Midland English Setter Society

Breed Origins

Breed Origins

Breed Origins 

The history of the breed is well documented from about the mid 1800’s onwards, but before that there are few written records. The following account is drawn from several sources. 

In Tudor times, there was a type of dog called the setting spaniel. The purpose of these dogs was to quarter the ground to find gamebirds and indicate where they were by, going on point or ‘setting’, and wait until the handler approached. He would then cast a net over the covey of birds, gather them up and cast the dog off to find another covey. ‘Setting spaniels’ were well known in the 1500’s, so the ancestors of the setters go back a long way.

Over many years the type was refined, and many estates developed their own lines. The Duke of Gordon bred his own strain, there were Welsh Setters, Irish Setters (which in the early days were marked just as the Irish Red and White Setters are now), Russian Setters, and so on. A detailed description of these different types can be found in Laverack’s book ‘The Setter’ (1872). It was Laverack who purchased a pair of setters from Mr Humphreys, and from these and other dogs skilfully blended the best characteristics of these different types together to produce outstanding working dogs.
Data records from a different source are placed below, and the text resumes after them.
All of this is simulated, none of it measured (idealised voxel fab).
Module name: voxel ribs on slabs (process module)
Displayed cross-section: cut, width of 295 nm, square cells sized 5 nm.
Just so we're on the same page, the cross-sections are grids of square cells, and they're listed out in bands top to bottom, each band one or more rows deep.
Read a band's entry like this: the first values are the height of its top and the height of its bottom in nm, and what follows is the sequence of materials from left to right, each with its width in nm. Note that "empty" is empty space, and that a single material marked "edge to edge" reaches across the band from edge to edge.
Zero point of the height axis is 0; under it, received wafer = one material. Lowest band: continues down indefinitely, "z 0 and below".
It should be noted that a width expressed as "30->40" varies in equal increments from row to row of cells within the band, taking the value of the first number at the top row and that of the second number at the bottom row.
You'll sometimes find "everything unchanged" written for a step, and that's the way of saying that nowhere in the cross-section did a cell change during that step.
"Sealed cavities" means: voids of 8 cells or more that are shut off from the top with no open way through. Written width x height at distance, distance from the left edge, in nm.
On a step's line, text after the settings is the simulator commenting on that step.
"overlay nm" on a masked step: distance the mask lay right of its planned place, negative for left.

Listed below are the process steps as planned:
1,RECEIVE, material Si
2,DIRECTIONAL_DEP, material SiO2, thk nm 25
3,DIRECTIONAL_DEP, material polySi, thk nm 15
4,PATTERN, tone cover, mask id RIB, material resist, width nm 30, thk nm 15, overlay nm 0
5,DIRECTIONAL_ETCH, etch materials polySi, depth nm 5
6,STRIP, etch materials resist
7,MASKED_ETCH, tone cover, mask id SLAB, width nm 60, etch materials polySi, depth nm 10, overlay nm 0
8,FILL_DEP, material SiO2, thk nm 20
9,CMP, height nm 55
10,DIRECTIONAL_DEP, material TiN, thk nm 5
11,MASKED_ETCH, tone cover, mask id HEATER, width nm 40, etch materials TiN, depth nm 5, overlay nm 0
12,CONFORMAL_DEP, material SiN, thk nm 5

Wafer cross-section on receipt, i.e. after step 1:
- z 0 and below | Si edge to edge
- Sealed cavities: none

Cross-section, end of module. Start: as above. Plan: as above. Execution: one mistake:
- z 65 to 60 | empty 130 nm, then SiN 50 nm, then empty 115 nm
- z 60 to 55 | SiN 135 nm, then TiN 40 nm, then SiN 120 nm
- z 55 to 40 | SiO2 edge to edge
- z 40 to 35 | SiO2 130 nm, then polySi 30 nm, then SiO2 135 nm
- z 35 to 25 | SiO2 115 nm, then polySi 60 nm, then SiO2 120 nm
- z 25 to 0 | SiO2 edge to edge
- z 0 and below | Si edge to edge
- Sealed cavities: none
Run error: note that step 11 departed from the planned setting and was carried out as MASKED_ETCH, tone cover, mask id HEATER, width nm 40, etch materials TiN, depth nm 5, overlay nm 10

Soon debate began about whose dog was the most accomplished in the field, and before long the first ever Field Trials were introduced, the first being held in 1865 at Southill in Bedfordshire. Setters and Pointers also figured in the first ever dog show, held at Newcastle upon Tyne in 1895. Setter owners obviously have a long history of competition!

Purcell Llewellyn took over the development of the breed after Laverack’s death. With great care he produced a strain of English Setter second to none in the field. Many of these were exported to the USA, where they are still a very popular hunting breed and are known as Llewellins. The AKC recognises them as distinct from English Setters but in the UK the Kennel Club has fortunately not divided the breed.

Back in Britain there were those who felt that hunting ability had been obtained at the expense of appearance, so enthusiasts began to breed for size and substance, a more luxurious coat and other attributes. This was the start of the divide between the show and working lines which has now become very marked, possibly more so than in any other gundog breed. 

The show line of setter, which is by far the most numerous, became increasingly popular as a show dog and companion. The working lines continue to be used in shooting, field trials, and by falconers. Field Trials are held each spring in Scotland and East Anglia, on grouse in Northern England/Scotland in July and August, and in north Norfolk during September.

The breed has become popular as a companion and show dog, largely due to it’s happy and friendly nature. They are normally good with children and other dogs, and are generally healthy. In the show ring they remain popular, and several English Setters have reached the high point of Best In Show at Crufts – Sh Ch Silbury Soames of Madavale (1964), Sh Ch Bournehouse Dancing Master (1977) and most recently Sh Ch Starlite Express of Valsett (1988). In 2005, Sh Ch Bournehouse Royal Colours owned by Mrs Penny Williams won Reserve Best in Show, nearly equalling his ancestor’s achievement.